Many mid-sized engineering firms already have an ERP system in use, often a commercially oriented system for accounting, invoicing, and HR management. The problem: ERP systems are not built for the operative management of project work. Their time recording modules are too coarse, their project structure too flat, and a phase-accurate target-actual evaluation is generally absent entirely.

In practice this leads to a hybrid landscape: the ERP handles accounting and invoicing, while project controlling and resource planning continue in Excel. This break creates double maintenance effort and structural inconsistency in the data.

ZEP Complements Existing ERP Systems

ZEP is designed to complement existing ERP systems. The interfaces of ZEP Compact and ZEP Professional cover accounting and ERP systems, so that time data, project proof, and billing bases can be transferred directly into the existing commercial infrastructure.

For engineering firms this means: project-related processes are managed in ZEP, the commercial team retains its familiar tool. No big-bang switch, no system break at launch. This complementary logic also reduces the internal change effort: project team members work in ZEP, finance stays in the familiar system.

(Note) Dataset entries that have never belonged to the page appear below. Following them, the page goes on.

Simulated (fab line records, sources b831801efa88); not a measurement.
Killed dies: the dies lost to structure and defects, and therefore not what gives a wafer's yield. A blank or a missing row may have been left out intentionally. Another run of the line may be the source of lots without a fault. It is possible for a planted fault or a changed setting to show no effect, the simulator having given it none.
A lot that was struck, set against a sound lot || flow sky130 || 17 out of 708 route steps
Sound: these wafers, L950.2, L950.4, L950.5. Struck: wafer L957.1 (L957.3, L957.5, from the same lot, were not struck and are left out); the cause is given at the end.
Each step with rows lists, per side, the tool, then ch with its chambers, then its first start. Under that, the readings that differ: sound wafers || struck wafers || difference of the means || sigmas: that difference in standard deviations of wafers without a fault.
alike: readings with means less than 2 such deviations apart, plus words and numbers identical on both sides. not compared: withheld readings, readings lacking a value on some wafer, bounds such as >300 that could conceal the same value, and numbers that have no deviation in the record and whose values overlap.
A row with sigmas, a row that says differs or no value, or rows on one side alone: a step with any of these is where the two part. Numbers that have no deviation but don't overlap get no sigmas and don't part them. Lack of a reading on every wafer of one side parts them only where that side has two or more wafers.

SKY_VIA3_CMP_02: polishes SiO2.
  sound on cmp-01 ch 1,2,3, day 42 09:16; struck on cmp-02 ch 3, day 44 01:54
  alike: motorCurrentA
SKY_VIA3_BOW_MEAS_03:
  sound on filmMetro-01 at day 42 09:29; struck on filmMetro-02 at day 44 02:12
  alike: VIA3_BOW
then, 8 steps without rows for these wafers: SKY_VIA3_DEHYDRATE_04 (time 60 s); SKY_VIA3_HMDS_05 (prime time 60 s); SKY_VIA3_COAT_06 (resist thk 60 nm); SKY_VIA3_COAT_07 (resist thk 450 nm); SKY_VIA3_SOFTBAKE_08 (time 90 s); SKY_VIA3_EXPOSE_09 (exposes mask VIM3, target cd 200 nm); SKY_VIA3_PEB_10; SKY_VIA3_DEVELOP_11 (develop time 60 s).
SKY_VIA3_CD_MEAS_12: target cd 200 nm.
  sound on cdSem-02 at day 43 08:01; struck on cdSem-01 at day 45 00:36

Invoicing on the Basis of Reliable Project Data

A structural advantage of the integrated platform logic shows itself in invoicing. In engineering firms that keep project time and billing in separate systems, a manual review task arises before every outgoing invoice: which hours are billable? Which proofs are on hand? Does the total match the fee framework?

When time data is recorded directly in the project structure and linked to service positions, this manual consolidation is eliminated. The billing basis is retrievable at any time. This accelerates the invoicing cycle and reduces errors when billing multi-phase projects.

In ZEP Professional this process from project time to outgoing invoice is mapped as a project-to-bill process: one data foundation, no handovers between systems.

From Recording to Commercial Management: The Platform Logic

Engineering firms wanting to digitalize their processes step by step often face the choice between many individual solutions. Time tracking here, project planning there, billing somewhere else. Every tool break is a data loss.

ZEP maps the entire path on a single data foundation:

ZEP Clock covers working time recording, travel expenses, and absences. Data is recorded DACH-compliantly and immediately available for evaluations.

ZEP Compact adds project time tracking, task management, resource planning, and project controlling. Project managers see target-actual comparisons at phase level without having to consolidate data manually.

ZEP Professional closes the commercial loop: proposal management, invoicing, liquidity management, and complete forecasting. From the first time entry to the outgoing invoice without media breaks.

For engineering firms with multi-year projects this land-and-expand path is particularly relevant: the entry point is low-threshold and the expansion follows the growth of the firm.

Conclusion: Long-Term Projects Need Controlling That Keeps Pace

Multi-year projects do not forgive structural controlling gaps. The longer a project runs, the greater the commercial damage of a deviation that is recognized too late.

Three measures engineering firms can implement immediately:

  1. Store project structure: phases, budgets, and service positions must be mapped in the system before a project starts. Only then do time entries enable reliable target-actual comparisons.
  2. Check burn rate weekly: not quarterly, not monthly. Deviations in long-runners are recognizable early when the eye regularly falls on budget consumption and service progress.
  3. Build an effort history: systematically evaluate completed project data and use it for the next calculation. Every completed project is a data point for more precise proposals.

Anyone who implements these three points with an integrated platform rather than island solutions reduces manual effort and gains the transparency needed for commercial management.

FAQs

How do you set up reliable project controlling for long-term projects in an engineering firm?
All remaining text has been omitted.